This is how it works: After answering a couple of questions about your investment plans and level of risk aversion, you can have your goals and contributions set up within minutes.

Robo advisors are easy to use and most have a very intuitive interface that will help you get the hang of it a lot sooner than you may expect.

The next step is usually the process of transferring your money from another account into the robo advisor’s platform. You can then also set up an automatic weekly or monthly transaction to fund your account on the regular. The great benefit here is, that it makes for a very hands-off approach.

You can simply set it and forget it instead of having to deal with a personal human advisor.
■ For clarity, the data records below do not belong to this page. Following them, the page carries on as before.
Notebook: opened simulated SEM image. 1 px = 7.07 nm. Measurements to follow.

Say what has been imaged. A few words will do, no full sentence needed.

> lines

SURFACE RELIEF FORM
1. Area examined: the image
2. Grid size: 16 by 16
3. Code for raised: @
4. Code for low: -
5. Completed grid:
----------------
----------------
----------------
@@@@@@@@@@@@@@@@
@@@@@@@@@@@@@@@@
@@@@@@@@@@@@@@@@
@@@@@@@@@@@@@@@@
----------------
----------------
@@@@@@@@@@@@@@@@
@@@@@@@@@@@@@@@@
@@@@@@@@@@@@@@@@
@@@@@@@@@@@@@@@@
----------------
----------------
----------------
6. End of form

Whether, ultimately a financial advisor or a robo advisor is better for you, one thing is absolutely certain: Robo-advisors have a lot of benefits, especially for young investors and beginners in general.

3 major benefits

There are more but let’s take a look at the 3 major advantages they have over traditional investment planning

1. You can start with literally nothing

Ok, maybe not nothing-nothing. However if you have a spare 10 bucks left over every month, that is actually already enough to get your feet wet in the investing world. (Check out Acorns for “spare change investing”)

You can literally invest whatever you have.

There are however, also robo advisors who require a minimum of  a couple of thousand dollars to start an account, but especially these accounts are not marketed towards young investors to begin with.

If you are interested in investing, just go to one of the low-cost advisors like RobinHood or M1 Finance, start an account and learn about the world of investing in an almost risk-free way.

2. Very low fees

One of the most, if not the most, compelling argument for using a robo-advisor are the extremely low fees. The annual fee is usually around 0.3% on your asset under management. Depending on which service you use, transaction and trade fees are also free of charge. Your typical human advisor will usually charge you over 1%.

At a first glance this may not look like much but, what a lot of beginners don’t realize is, that the difference is actually huge. Over the course of decades, the fees compound. (compare it to compound interest just in the opposite direction) If you have a great career, by the time of your retirement, these fees can easily have reached the $100.000 mark.

3. Tax-loss harvesting and Portfolio Rebalancing

This is where it gets interesting.

Most robo-advisors also offer services like tax-loss harvesting and automatic rebalancing of your portfolio. This is one of the most important arguments for robo advisors replacing human advisors in the near future.

Formerly, such services were only accessible for the clients of elite financial advisors. Establishing a portfolio, while an incredibly important decision, is not what takes up most of the time of a financial planner. It is the constant, regular rebalancing that takes so much time. Now that algorithms can do this for you, you can just lay back and watch the robo do its work instead of paying a human to do it for you.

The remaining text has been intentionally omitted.